Tuesday, 22 September 2009


Wall Street Journal wrong (again) on net neutrality

Sometimes I wonder why I bother Dept

Today’s Wall Street Journal editorial page carried yet another editorial decrying the push for “network neutrality” on the Internet.  And, yet again, the Journal editors got it wrong.

Healined Bad News for Broadband (with the subhead “The FCC wins one for Google.”), the editors begin by intentionally confusing two issues: Network neutrality, and broadband expansion.  Let’s try to untangle them:
President Obama has been a long-time proponent of "net neutrality," which would prevent the use of price to address the increasing popularity of video streaming and other bandwidth-intensive activities that cause Web bottlenecks.
Well, no.  “Net neutrality” says nothing about price, except that the carriers would not be allowed to charge different prices for transporting the similar kinds of packets.  It also says nothing about the option of metered service, where customers who use more bandwidth would pay more.
The new policy is a big political victory for Google and other Web content providers whose business model depends on free-loading off the huge capital investments in broadband made by others.
Ummm... demagogue much?  It’s just as easy- and just as inaccurate- to say that the carriers’ business model depends on “free-loading off the huge capital investments in content and server capacity made by the content providers.”   Either statement ignores the fact that the one needs the other (why a transmission system,  if there’s nothing to transmit?), and that the content folks already pay big buck$ for their connections and bandwidth.  So let’s have no more talk of “free-loading.”
The telecom industry already operates under a set of FCC “principles” of open Internet access, and there have been a mere handful of complaints of network operators abusing them.
Like this, this, this, and this.  Principled?
Mr. [new Federal Communications Commission chair Julius] Genachowski nevertheless wants to codify these principles and extend them for the first time to wireless Internet providers.
Which is a bad thing because...?  Didn’t I just hear something about AT&T blocking Skype connections on the iPhone?
Normally, proponents of government regulation cite a lack of competition as reason to intervene.
...or when companies abuse their customers.  Like credit cards, for example?
But the typical cell phone user...
Woah!  Whiplash!  I thought the topic was Internet access, not cell phones.
...in the U.S. has between four and six carriers to choose from. With all that competition...
I don’t know about “the U.S.,” but in my Indianapolis neighborhood, while I can get dial-up from several suppliers, for high speed I have a total of one choice - the cable TV provider.  (The telco gives me the old “Sorry, too far from the exchange” story every time I ask about DSL.  Then they pipe up with, “But we can get you a T-1 for only $900 installation!”)  What is this “competition” of which you speak?
So what’s the justification for more government regulation?  Beyond lobbying by Google and MoveOn.org, we can't see one.
Ah yes, invoking the evil Google, and evil-er MoveOn.org.  (Do I sense an argument running thin?)
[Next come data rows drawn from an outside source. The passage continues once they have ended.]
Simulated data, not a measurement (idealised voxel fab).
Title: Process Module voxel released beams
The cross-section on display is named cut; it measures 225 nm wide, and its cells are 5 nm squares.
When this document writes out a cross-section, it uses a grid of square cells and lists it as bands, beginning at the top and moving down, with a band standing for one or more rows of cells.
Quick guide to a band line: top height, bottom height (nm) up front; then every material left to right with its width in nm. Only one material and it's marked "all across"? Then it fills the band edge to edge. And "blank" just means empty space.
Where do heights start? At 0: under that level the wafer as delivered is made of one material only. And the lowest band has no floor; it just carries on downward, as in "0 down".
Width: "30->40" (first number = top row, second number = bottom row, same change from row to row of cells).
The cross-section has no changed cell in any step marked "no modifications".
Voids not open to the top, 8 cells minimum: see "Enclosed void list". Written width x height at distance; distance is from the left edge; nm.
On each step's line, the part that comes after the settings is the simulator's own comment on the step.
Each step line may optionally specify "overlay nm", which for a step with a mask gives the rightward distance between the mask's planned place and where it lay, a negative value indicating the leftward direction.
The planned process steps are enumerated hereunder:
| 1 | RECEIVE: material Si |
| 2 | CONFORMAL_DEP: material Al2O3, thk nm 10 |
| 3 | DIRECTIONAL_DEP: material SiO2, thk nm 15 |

Note that the editors don’t address the core issue of “net neutrality,” which is whether carriers should be permitted to handle different people’s data differently.  Or, more accurately: Can they reduce the quality of someone’s service (and maybe that someone is a competitor) unless that same someone pays a premium for service that the carriers are already being paid for.

(And don’t think AT&T and Verizon haven’t already talked about doing just that.)

But let’s shift the focus for a moment.
Mr. Obama has also complained about the pace of broadband deployment.  If the Administration wants telecom firms to keep expanding their high-speed networks, net neutrality rules are the wrong way forward....

Telecom has been one of the bright spots during this recession.
Which is nice, but irrelevant.
Phone companies like Verizon and AT&T have spent tens of billions of dollars on broadband pipe in the past two years.  To pick one example: AT&T's capital investments in the U.S. totaled some $18 billion in 2008, the highest of any company.  By threatening to limit what telecom companies can charge and to whom, net neutrality rules will discourage such investment.
Well yes, regulation does discourage investment.  Which I might feel a bit more concerned about, except I keep remembering the $200 billion in tax breaks we already gave the incumbent carriers, in exchange for which we were supposed to get fiber-to-the-home by the year 2000(!!!), and for which we actually got nothing.[1]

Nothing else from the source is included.